The purpose of this document is to discuss the execution model for code running on ZetaVM.
An important thing to note is that ZetaVM tries to be flexible, but also to remain fairly minimalistic in what it defines. The VM defines simple semantics for strings, arrays and objects. Functions and the bytecode they contain are defined in terms of objects and arrays.
Features such as closures and prototype-based inheritance are not directly supported at the VM level, but instead implemented at the language/runtime level in terms of lower-level primitives.
Zeta uses a stack-based bytecode format, meaning that instructions push and pop values from a stack of temporary values. This design was chosen with the optic that a stack-based architecture gives us some implicit information about the liveness of values for free. That is, when a value is popped off the temporary stack, the VM knows that it is dead and will never be used again.
The bytecode, as executed by the VM, is defined in terms of objects and arrays. Functions are objects, which contain an entry basic block. Each basic block contains an array of instructions. The instructions themselves are objects with fields defining whavever information the VM requires. The Zeta image files (ZIM) are a serialization of this object-based bytecode into a flat textual representation.
The design of the VM is becoming increasingly stable, but is still changing,
so a listing of every opcode supported is not yet provided in this document.
To get an idea of which opcodes are supported, and which associated fields
are present, you should look at the tests found under /tests/vm
.
You can also look at vm/interp.cpp
. In particular, you
should look at the compile
function, which translates the
outward-facing bytecode (defined in terms of objects) into the internal IR
which the interpreter runs.
Zeta has native support for dynamic typing, but takes an approach that is
slightly different from most dynamic language VMs.
Every value, be it local variables or object fields, has an
associated implicit type tag. However, the low-level operations supported by
the VM are all explicitly typed. That is, there is an add_int32
opcode,
which adds int32
values, and an add_f32
opcode to add float32
values.
Concretely, because low-level operations such as addition are typed, but values
have dynamic types, it means that programs must explicitly check the types
of values before operating on them. This is done using the has_tag
instruction. When writing Plush code, one can simply use the form
if (typeof x == "int32") {}
, which gets automatically translated into
a has_tag
instruction. For an example of this, you should look at
plush/runtime.pls
.
The responsibility of ensuring correct typing is entirely placed on
running programs. Should values of incorrect types be passed to a
low-level instruction (ie: float32
values fed into add_i32
), then the
VM will terminate the program. Type errors are not recoverable, that is,
they cannot be caught as exceptions. This is intentional, as we do not
want internal VM safety checks to be used as part of normal program execution.

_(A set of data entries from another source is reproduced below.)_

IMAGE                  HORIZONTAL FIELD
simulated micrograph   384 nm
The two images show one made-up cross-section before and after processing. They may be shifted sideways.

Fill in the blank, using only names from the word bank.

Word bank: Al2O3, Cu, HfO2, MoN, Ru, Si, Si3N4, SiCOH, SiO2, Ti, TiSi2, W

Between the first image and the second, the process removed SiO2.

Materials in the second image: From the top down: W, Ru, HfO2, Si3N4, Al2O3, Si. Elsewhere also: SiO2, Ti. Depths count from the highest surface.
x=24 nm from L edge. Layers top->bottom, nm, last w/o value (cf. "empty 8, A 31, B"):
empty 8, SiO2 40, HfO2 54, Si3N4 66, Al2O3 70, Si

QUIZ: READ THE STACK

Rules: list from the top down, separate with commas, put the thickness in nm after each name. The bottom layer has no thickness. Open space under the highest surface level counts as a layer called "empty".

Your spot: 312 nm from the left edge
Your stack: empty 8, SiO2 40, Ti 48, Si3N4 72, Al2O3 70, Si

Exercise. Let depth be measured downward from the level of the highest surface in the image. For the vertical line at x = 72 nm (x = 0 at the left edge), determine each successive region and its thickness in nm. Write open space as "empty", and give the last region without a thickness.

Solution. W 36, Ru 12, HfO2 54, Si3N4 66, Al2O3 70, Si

Functions have a number of locals on the stack. This number must include the
visible function parameters, and the hidden closure argument, so the
num_locals
field of every function has to be at least 1. The closure
argument maps to stack slot index 0. This argument provides functions with a
reference to the function object being called, which can be used to implement
closures. The visible parameters map to slot indices 1 to N. Slots above that
are for local variables that are not function arguments. These are all
accessed with the set_local
and get_local
instructions.
Above the local variables, there are stack slots for the return address and
temporaries. These are not (or should not be) directly accessible through
get_local
. The values in the temp stack are conceptually in a different
memory space from the local variables. They are stored on the same stack, but
that should be considered an implementation detail.